3. Everything is moving is a specific installation that Graham Gussin produced in 2004 in the large central cube supported by an immense column in the imposing Post-Modern building that houses the Pontevedra Biennial. The installation consisted of two forceful interventions in space: covering the whole of the huge glass cube that forms the room with magenta filters and filling the space with seventy tons of sand. The final effect is that of a strange, abandoned space. Abandoned, because of the huge amount of sand, as if a weird desert had spread over Galicia and finally, after many years, had occupied the space. But also strange because the magenta filters imbue everything with colour, rather as if it were the surface of Mars. |
In “Terrain vague”, the article that Graham Gussin published (in Butlletí, no. 6, October 2004) about the exhibition he was preparing for the CASM, he precisely talks about science-fiction, one of the obligatory reference points in his work. And he mentions specifically the strange link between science-fiction films and pornographic films as regards the type of spaces in which the action takes place. The films in both of these two genres are filled with empty spaces: the impersonal hotel rooms found in pornographic films are not far removed from the rooms in 2001: A Space Odyssey or Solaris. They are places of no significance, absent, displaced in time and space: terrains vagues.
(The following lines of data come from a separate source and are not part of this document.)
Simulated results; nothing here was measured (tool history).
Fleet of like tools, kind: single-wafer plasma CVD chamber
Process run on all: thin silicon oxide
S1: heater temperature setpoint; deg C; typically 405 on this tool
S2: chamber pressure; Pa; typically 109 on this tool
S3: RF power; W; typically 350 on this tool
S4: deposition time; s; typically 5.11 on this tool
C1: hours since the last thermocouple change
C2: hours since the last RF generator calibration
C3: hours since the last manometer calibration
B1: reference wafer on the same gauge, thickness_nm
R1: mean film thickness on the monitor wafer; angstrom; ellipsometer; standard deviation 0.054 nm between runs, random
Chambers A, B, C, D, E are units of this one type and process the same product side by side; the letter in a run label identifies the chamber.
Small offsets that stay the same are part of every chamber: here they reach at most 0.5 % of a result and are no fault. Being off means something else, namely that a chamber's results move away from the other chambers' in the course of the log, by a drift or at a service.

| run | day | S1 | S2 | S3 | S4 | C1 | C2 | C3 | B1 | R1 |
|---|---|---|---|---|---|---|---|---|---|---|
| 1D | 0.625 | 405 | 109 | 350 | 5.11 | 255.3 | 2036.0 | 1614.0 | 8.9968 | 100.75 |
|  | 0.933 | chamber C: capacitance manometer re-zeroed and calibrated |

The abandonment in Everything is moving is that of a displaced space, out of place, in which to reproduce an experience of loss. Like that terrain vague, for example, it also concerns the experience of the infinite and nothingness. In fact, “Nothing” was the title of the exhibition that Graham Gussin curated in 2001 with Ele Carpenter in the Northern Gallery for Contemporary Art in Sunderland, which was an overview of works by artists such as Fiona Banner, Yves Klein, Hans Haake and Liam Gillick. As Adrian Searle wrote in The Guardian, “A show devoted to absence, nullity, the vacant, the expunged, nothingness”.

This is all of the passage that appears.